The Fed will today release minutes from its Sept. 17-18 meeting, at which officials unexpectedly maintained the pace of its monthly purchases. That decision pushed the S&P 500 to a record close of 1,725.52. The gauge retreated 4.1% through yesterday since then.
The government shutdown has delayed the release of economic data, including the Labor Department’s monthly payrolls report, which was due Oct. 4. The lack of data is making it harder for Fed policy makers to assess the health of the economy as they consider when to start paring unprecedented monetary stimulus. Central bankers next convene Oct. 29-30.
“We’re just waiting for these issues to be sorted and go into a new reporting season,” Guy de Blonay, a London-based fund manager at Jupiter Asset Management Ltd., which oversees about $46 billion, said by telephone, referring to the impasse in Washington. “The longer it takes to sort out, the more problematic it becomes and the more the stock market will have to price in the future implications for growth prospects. But I would be surprised if we don’t see some sort of agreement relatively soon.”
Investors will focus on companies’ financial results for clues on the economy’s performance, as Alcoa yesterday became the first S&P 500 company to report results whose fiscal year follows the calendar. JPMorgan Chase & Co. and Wells Fargo & Co. will also report this week.

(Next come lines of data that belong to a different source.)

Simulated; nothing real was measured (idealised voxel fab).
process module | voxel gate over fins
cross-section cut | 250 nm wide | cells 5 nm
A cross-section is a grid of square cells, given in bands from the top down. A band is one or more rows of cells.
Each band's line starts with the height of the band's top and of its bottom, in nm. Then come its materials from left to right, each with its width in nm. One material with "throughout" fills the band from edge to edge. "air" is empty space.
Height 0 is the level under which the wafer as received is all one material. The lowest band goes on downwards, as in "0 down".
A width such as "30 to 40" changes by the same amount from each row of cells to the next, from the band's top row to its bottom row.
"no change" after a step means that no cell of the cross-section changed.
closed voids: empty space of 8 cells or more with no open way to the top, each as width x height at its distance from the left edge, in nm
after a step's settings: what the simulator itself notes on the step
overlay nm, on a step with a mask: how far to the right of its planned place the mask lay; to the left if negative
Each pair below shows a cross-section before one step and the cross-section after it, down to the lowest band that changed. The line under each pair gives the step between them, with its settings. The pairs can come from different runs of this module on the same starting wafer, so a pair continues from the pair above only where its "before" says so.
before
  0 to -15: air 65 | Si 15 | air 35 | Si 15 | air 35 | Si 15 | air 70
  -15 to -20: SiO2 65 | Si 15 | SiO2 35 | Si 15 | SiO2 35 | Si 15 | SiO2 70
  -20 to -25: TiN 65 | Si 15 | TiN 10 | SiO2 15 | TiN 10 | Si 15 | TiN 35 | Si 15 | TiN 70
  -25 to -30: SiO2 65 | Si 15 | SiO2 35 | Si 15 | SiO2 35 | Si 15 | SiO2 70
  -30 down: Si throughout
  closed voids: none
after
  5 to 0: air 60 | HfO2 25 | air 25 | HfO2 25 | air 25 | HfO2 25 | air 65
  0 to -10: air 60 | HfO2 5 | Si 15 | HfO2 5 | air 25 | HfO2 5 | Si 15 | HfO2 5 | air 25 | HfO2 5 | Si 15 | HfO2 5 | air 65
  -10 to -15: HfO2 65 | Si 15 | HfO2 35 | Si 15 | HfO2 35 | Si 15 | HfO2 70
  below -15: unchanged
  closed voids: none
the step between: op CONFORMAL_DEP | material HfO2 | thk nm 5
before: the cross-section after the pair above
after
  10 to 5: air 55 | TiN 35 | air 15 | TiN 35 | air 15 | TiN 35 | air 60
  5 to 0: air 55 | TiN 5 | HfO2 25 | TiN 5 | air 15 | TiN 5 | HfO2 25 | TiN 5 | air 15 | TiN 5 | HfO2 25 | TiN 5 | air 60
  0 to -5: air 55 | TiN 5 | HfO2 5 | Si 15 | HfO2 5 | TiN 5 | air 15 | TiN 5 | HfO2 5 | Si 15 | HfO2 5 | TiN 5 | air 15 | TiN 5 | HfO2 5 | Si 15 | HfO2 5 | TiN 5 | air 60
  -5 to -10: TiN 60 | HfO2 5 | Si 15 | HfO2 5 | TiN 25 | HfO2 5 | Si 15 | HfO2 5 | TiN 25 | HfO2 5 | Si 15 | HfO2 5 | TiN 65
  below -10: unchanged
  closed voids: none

Profits for companies in the S&P 500 probably increased 1.7% during the third quarter while sales rose 2.2%, according to analysts’ estimates compiled by Bloomberg. Analysts forecast earnings growth will accelerate to 8.9% in the final three months of the year.
Alcoa climbed 3.8% to $8.25. The aluminum producer reported better-than-forecast quarterly earnings after its smelting business returned to profitability and results improved at a unit that makes auto and aerospace parts.